What Is the Last Trading Day?

The last trading day is the final day that a futures contract, or other derivatives with an expiry date, may trade or be closed out before the delivery of the underlying asset or cash settlement must occur. At the end of the last trading day, the contract holder must be prepared to accept delivery of the commodity or settle in cash if the position is not closed. The same concept applies to options contracts. The last trading day is the final chance to close the position, otherwise the underlying will be delivered if applicable. If the option is worthless, then it does not need to be closed, it will simply expire.

Key Takeaways

  • The last trading day is the last day a derivative contract trades. Typically the last trading day is the day before the expiration date.
  • Expiration dates are provided in the contract specifications for a given derivative contract. Contract specifications are found on the exchange's website.
  • Futures contracts not closed out on the last trading day will be subject to delivery and or cash settlement.
  • Options contracts not closed out on the last trading day will be required to provide or take delivery of the underlying asset. Worthless contracts need not be closed.

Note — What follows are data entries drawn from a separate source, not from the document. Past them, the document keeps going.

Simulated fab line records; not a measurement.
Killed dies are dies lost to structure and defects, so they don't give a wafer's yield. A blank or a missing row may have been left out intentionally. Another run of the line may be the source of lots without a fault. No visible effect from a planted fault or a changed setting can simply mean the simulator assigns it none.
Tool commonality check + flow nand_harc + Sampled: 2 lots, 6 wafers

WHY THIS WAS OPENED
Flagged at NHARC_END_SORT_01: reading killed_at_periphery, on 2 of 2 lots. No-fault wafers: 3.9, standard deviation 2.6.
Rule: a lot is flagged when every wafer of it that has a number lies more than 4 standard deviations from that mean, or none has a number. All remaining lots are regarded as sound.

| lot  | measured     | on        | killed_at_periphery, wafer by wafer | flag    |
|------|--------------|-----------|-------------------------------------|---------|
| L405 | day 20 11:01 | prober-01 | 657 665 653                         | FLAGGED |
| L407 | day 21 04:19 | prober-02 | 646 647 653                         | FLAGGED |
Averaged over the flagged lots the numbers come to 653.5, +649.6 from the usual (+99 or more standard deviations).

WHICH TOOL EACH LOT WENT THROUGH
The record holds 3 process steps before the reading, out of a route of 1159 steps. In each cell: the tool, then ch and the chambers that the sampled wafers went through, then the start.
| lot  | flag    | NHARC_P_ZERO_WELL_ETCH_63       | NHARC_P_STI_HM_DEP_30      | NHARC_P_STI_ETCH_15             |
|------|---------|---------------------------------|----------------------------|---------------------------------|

Understanding the Last Trading Day

The last trading day is the day before a derivative expires. On the expiry date, the derivative is no longer tradable and the settlement process begins. Assume the expiration date on an options contract is Friday, March 22. The last trading is Thursday, March 21.

The last trading day is the final day that a futures contract can be traded or closed out. Any contracts outstanding at the end of the last day trading day must be settled by delivery of the underlying physical asset, exchange of financial instruments, or by agreeing to a monetary settlement. The specific agreements covering these potential outcomes are contained in the futures contract specifications and vary between securities.

In general, most futures contracts result in an exchange of financial instruments or a cash settlement rather than a delivery of the physical commodity since most market participants are hedging or speculating.

The last trading day for an option is the day before the expiration date. Holders of options on the expiry date will be required to deliver or receive the underlying, if applicable. Options that are worthless will expire and don't need to be closed out.

If an option buyer is holding a position that is in the money, they will receive shares and be required to put the capital and/or margin to purchase/short those shares. The option seller will need to provide those shares.

For some derivative contracts, trading is allowed on the expiry date up to a certain time of day. In this case, the last trading day is the expiry day.

Last Trading Day Information

Traders can find expiry dates in their derivative contract or by looking at various exchange websites for standard trade settlement details. Exchanges will have a web page that lists all of their futures and options contracts and their settlement dates and times.

Some of the most popular futures and options exchanges in North America include:

The last trading day is important for investors to note as it allows them to close out of the contract before expiration. Futures contracts also have several notice days which provide the investor with details on the approaching settlement. Notice days can vary by contract with the first notice day often three to five days before the last trading day.

If an investor’s contract position is not closed before the last trading day then they will be expected to proceed with delivery. Subsequently, they will receive delivery notices and be required to arrange for the final delivery of the underlying assets.

Example of the Last Trading Day in a Futures Contract

Suppose that a speculative futures trader purchases a gold futures contract with an expiration date of August 27, 2020, which has a last trading day of August 26, 2020. If the trader doesn't sell the contract by the end of the day on August 26, the contract must be settled by delivery of the underlying asset. Most contracts also include a cash settlement option which relieves the two parties from the physical exchange of the underlying assets.

On the other hand, suppose a food production company purchases orange juice futures contracts with an expiry date of July 13, 2020. They may choose to take physical delivery of the orange juice since they can package it and sell it to customers or stores. After expiration, the production company would receive a delivery notice and be required to make arrangements for receipt of the orange juice. If they didn't want to take physical delivery, then they would need to close the position on the last trading day, which in this case is July 12, 2020.